"They, who are of Christ, have crucified their flesh, with the vices and concupiscence's" (Gal. v. 24)
St. Dominic well knew that without the spirit of prayer and mortification all his works would be in vain. From his childhood, therefore, he was a model of mortification. Though most innocent, he longed to suffer with Jesus and to weep for the sins of others, in imitation of his Blessed Lord.
His penances were most rigorous. At all times gentle to others, he spared himself neither sleeping nor waking. Day and night he girded himself with an iron chain. His fasts, most severe in themselves were continued until death. During his journeys on foot he suffered much. Even when wearied nature obliged him to take some repose, it was hard stones or leaning against the altar steps, that he reclined his exhausted body. Whole nights he passed in the church; never did he posses a bed or room which could be called his own. Whenever he did not remain in the church, he gladly accepted whatever accomodations the brethren had prepared for him. Ever a most faithful observer of the rule of his Order, he was likewise careful that his followers should also adhere to it. Hence he always rebuked any infractions of the constitutions; but so gentle and affectionate was his manner, that penance coming from his hands, almost ceased to be a penance. As his life was one of charity for his neighbor, so was it one of mortification for his neighbor's sins.

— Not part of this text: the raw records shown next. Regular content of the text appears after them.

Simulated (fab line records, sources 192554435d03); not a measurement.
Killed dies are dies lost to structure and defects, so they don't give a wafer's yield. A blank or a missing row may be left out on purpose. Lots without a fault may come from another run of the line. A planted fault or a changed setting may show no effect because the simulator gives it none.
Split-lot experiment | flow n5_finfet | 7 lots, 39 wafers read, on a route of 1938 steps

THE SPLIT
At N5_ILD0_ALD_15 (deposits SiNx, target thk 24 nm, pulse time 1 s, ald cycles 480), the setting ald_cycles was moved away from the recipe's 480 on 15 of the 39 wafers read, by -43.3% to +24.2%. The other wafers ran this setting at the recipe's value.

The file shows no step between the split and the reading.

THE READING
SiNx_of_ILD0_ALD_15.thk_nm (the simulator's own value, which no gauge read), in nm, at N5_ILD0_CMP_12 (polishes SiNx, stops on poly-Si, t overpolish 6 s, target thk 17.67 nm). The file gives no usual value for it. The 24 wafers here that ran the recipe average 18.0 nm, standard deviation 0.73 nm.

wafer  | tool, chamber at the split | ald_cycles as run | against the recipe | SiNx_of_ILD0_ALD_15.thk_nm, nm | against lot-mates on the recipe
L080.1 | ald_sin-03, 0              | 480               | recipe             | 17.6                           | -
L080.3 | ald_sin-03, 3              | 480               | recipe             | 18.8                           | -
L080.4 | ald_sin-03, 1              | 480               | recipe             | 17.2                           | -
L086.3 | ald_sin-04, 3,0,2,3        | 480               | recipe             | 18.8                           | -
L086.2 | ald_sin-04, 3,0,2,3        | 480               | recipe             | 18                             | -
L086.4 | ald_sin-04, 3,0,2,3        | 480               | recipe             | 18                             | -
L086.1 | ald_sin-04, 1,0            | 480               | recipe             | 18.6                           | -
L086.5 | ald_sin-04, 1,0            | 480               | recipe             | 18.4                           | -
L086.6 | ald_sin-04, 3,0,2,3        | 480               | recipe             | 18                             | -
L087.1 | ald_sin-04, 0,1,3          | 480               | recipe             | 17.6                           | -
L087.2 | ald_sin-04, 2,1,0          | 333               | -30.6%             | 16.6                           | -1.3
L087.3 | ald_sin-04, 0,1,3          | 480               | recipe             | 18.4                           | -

Am I convinced, with St. Dominic, that there is no sanctity possible without mortification? He was most innocent; I have often offended God. How then can I hesitate to walk in his steps? Have I ever vigorously attacked my passions? What is my prevailing weakness? Am I strong to overcome it? Do I not rather hesitate at the first sting of mortification, and is not the shadow of the cross sufficient to frighten me? How often have I tried to justify my cowardice! How often have I drowned the reproaches of my conscience by the din of worldly pleasures! Can I not accuse myself of duty neglected simply because duty was irksome? I have forgotten God. I have not thought of the many offences which others commit against Him. Even my own sins I have sought to palliate instead of doing a rigorous and continued penance for them. Thus do I find that I have not as yet made the first step in the way of perfect virtue. Assist me, great St. Dominic! Animate my courage that I may not falter in walking after thee.